Morbid Monday: The Death of Jumbo
In the middle of the night on April 14, 1975, an electrical fire broke out at Tufts University. By the time staff arrived in the morning, the building was reduced to ash, including the collection founded by the showman P.T. Barnum. One staff member came forward with a small jar and made a special request of the maintenance crew who were beginning to clean up the mess: would they please fill the jar with the ashes of Jumbo, Barnum’s circus elephant who had died in a train wreck nearly 100 years earlier.
Jumbo began his life in Africa in 1861, but quickly found a new home in the menagerie at Paris’ Jardin des Plantes. Four years later, he moved to the London Zoo where he grew to enormous size and quickly became a crowd favorite, known for his gentle demeanor and huge size. In 1882 P.T. Barnum came calling, and negotiated the sale of Jumbo over the protests of Londoners, and, allegedly, Queen Victoria herself.

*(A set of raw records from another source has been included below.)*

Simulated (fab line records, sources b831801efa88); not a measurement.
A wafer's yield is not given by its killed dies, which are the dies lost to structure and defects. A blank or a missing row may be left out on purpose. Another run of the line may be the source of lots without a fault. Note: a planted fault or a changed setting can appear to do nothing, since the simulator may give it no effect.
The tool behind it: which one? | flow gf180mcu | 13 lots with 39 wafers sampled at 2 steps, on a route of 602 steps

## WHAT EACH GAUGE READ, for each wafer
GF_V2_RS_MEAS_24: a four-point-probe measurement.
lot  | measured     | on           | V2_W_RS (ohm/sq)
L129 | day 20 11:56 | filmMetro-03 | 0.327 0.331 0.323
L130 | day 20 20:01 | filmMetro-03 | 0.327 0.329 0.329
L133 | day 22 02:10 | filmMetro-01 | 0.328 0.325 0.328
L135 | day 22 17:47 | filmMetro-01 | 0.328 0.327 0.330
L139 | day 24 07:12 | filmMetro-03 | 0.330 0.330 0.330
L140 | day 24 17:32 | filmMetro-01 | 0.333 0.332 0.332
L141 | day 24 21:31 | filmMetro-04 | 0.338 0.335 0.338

Jumbo became the star of the newly formed Barnum & Bailey’s Circus, traveling the country for four years and raking in huge profits for the showmen.
On September 15, 1885 Jumbo’s career came to a sudden end at the relatively young elephant age of 25 (African elephants can live to be 60 years old). As the circus animals, including several elephants, were being loaded into a train car in St. Thomas, Ontario an unexpected freight train sped through the loading area. Although the driver attempted to stop, it was to no avail and engine met elephant in a collision that left Jumbo mortally wounded and the train derailed.
Jumbo’s longtime caretaker, known as Scotty, rushed to the dying animal’s side, where eyewitnesses reported that the elephant wrapped his trunk around his trainer as he expired.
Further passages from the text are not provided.